On Thu, 08 Apr 2010 09:59:14 +0200, "Sebastian Spaeth" <Sebastian@SSpaeth.de> wrote:
> On 2010-04-07, Dirk Hohndel wrote:
> > 
> > The previous code made too many assumptions about the (sadly not
> > standardized) format of the Received headers. This version should
> > be more robust to deal with different variations.
> 
> This code might be useful for some, but I know it is not being useful
> for me. I use e.g. dreamhost.com as my mail provider and I never have my
> email domain name show up after the Received: by .....
> See my Received headers for your message below.
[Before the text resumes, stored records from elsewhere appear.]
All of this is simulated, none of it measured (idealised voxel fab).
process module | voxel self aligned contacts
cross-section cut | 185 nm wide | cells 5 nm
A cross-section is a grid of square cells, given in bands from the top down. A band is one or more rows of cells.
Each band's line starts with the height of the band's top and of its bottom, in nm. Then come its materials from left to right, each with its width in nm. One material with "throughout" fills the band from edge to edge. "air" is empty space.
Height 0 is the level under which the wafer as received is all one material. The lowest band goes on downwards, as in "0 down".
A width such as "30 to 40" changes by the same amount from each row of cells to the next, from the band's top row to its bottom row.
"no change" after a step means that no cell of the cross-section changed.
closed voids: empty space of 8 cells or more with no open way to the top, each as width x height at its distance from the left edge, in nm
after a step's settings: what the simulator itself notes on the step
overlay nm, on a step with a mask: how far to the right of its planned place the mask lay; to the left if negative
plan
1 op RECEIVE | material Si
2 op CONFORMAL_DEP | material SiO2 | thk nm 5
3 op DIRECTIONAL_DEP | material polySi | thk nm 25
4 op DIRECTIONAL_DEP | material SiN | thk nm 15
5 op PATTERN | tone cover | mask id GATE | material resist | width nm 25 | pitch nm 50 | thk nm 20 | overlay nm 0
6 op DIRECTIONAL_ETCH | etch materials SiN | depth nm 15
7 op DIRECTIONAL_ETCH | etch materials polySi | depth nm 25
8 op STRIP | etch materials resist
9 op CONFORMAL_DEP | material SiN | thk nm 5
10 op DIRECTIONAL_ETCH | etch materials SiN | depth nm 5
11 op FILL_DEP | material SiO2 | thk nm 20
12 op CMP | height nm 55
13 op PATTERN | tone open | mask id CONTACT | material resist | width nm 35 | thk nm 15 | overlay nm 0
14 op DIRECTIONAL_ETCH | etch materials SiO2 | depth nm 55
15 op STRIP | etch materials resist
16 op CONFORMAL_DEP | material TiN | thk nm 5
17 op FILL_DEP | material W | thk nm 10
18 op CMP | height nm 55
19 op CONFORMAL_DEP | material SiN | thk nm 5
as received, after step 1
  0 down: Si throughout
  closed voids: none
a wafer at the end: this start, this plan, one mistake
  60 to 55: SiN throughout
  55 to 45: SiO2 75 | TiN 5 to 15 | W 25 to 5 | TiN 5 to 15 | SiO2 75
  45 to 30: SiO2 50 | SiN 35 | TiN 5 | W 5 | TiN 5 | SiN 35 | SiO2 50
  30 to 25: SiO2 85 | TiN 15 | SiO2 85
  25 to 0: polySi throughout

That's the funny thing about heuristics - they are always based on the
cases the author has access to. I run my own mail servers and they put
in useful Received lines. Dreamhost doesn't appear to do that - I'm sure
there are many other scenarios that I don't handle, yet.
Please keep them coming.
 
> On the other hand, it contains "for <sebastian@sspaeth.de>" stating the
> intended email address explicitely. IMHO, we should use this before we
> start some hand-wavy guessing.
> 
> Also, I have the "X-Original-To: sebastian@sspaeth.de" header. Is that
> something that we could make use of before starting to guess?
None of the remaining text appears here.